Google Steps Back: First-Party Games Not Coming Soon On Stadia
November 19th, 2019, marked the day the world was introduced to Google's Stadia, the world's first-ever video game streaming service. Google had plans to create First-Party games to make Stadia more competitive by giving the platform-exclusive games to be played on it.
Fast forward to the present day, Google decides to cancel initial plans and shut down the studio tasked to take charge of the would-be exclusive games.
Google's Stadia admittedly had missing features at launch. Those features were: Stream Connect, Statistics Share, Crowd Play, the achievement system, the ability to use Chromecast Ultras to play games, and worst of all, the multiplayer and social features for sharing, collaborating, and playing with other Stadia users on video games.
But beyond the early setbacks, Stadia has made a resurgence gaining a positive review due to improved performance and mobile to PC transition. Masterfully turning its back on wrongs and doing everything right in the middle.
So why did Google cancel plans for exclusive video games? The main reason may be due to Google wanting to focus on innovation. Building on the proven technology of Stadia as well as deepening and improving on their business partnerships.

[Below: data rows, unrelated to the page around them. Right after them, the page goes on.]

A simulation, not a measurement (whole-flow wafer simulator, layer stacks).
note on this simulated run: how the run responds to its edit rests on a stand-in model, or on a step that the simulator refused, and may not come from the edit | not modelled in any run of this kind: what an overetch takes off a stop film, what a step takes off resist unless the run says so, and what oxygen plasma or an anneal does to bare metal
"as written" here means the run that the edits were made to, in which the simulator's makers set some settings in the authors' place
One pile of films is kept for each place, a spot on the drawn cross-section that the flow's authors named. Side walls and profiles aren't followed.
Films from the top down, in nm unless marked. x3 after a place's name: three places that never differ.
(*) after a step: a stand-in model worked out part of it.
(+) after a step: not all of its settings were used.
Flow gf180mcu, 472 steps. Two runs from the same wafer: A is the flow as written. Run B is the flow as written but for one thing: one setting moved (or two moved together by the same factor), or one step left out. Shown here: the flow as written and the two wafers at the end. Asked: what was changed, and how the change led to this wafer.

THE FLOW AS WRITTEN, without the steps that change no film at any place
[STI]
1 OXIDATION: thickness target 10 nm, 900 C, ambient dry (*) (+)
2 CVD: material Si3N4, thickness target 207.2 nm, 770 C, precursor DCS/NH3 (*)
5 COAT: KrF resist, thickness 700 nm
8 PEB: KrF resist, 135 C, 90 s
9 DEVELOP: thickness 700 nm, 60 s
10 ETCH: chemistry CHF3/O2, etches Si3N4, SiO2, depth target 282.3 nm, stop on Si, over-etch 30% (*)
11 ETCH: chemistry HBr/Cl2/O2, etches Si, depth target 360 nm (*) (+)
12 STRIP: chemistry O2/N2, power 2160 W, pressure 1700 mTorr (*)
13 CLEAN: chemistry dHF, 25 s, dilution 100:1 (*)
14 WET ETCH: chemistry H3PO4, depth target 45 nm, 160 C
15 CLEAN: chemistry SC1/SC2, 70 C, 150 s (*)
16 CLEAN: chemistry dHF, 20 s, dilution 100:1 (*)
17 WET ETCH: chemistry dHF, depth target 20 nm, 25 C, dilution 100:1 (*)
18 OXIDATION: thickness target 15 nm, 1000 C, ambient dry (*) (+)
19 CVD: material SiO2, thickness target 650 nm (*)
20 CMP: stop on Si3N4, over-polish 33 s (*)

From an initial standpoint, this decision is considered to be extremely smart. Google, being the giant that it is, can handle internal studios if pressed for First-Party games but freeing themselves from that aspect can step up Stadia games in the video game industry.
Google has committed their word to the future of cloud gaming. They will continue to do their part to drive the video game streaming industry forward.
With the goal in mind of being focused on creating the best possible platform for gamers and advances on innovation for their partners, bringing these experiences to life for people everywhere, 2021 will be the year of the Stadia.